Source:
https://scmp.com/news/china/society/article/2129817/expat-cricket-fan-padding-first-class-fun-chinas-sticky-wickets
China/ People & Culture

The English cricket fan padding up for first-class fun on China’s sticky wickets

Simon Ashmore has loved the sport since he was a schoolboy in England. Now he’s trying to promote its social side as part of the Beijing Ducks Cricket Club

Simon Ashmore (left) and Thomas Ashton co-founded the Beijing Ducks Cricket Club to highlight the sport’s social side. Photo: Simon Song

If you had told Simon Ashmore 20 years ago that he would someday form a cricket team in Beijing, the then eight-year-old schoolboy in England would have suggested, very politely, that you were out of your mind.
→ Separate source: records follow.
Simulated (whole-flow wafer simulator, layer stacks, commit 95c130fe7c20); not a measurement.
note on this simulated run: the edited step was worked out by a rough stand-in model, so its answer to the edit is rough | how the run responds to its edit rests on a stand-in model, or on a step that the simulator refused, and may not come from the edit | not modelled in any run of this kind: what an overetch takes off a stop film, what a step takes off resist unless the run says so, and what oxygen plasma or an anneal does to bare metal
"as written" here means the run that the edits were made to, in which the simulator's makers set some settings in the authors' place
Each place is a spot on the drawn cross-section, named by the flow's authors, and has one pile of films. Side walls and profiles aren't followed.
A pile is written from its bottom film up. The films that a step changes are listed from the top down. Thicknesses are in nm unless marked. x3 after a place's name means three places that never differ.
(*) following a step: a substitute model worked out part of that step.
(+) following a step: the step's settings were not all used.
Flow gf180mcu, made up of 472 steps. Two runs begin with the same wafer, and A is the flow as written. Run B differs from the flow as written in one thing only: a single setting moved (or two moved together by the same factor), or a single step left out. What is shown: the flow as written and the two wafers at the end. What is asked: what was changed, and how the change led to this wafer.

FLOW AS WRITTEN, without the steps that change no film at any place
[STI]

“I would have said it’s not possible,” the co-founder of the Beijing Ducks Cricket Club said.

But a barroom get-together with a close cricket friend in China’s capital a couple of years ago changed what once was thought to be impossible into reality.

It was early 2016. Ashmore and his friend Thomas Ashton, a fellow amateur cricketer and expat from Christchurch, New Zealand, were in a Beijing bar, shooting the breeze as they often did during the long and chilly winters.

At one point the conversation turned to next summer’s plans.

“We wanted to form a team,” Ashmore, 38, said. What they had in mind was a cricket team that would emphasise the sport’s strong social component.

“Cricket is very social sport,” Ashmore said. “You meet lots of people and you become friends with them and you stay friends with them for probably the rest of your life.”

And so, the Beijing Ducks Cricket Club was born.

The Ducks – consisting of 30 regular players, mostly expats living and working in Beijing – are the newest member of Beijing Cricket Club, which operates competitive cricket matches in the city.

The Ducks play in the Twenty20 league – which showcases short matches on weekends. The newcomers wasted no time putting their stamp on the organisation, winning the 2016 Nanjing Sixes tournament in their league debut.

The Beijing Ducks’ philosophy is have fun and make a friend. Photo: Handout
The Beijing Ducks’ philosophy is have fun and make a friend. Photo: Handout

The team’s philosophy, Ashmore said, was “be social, have fun and make a friend”.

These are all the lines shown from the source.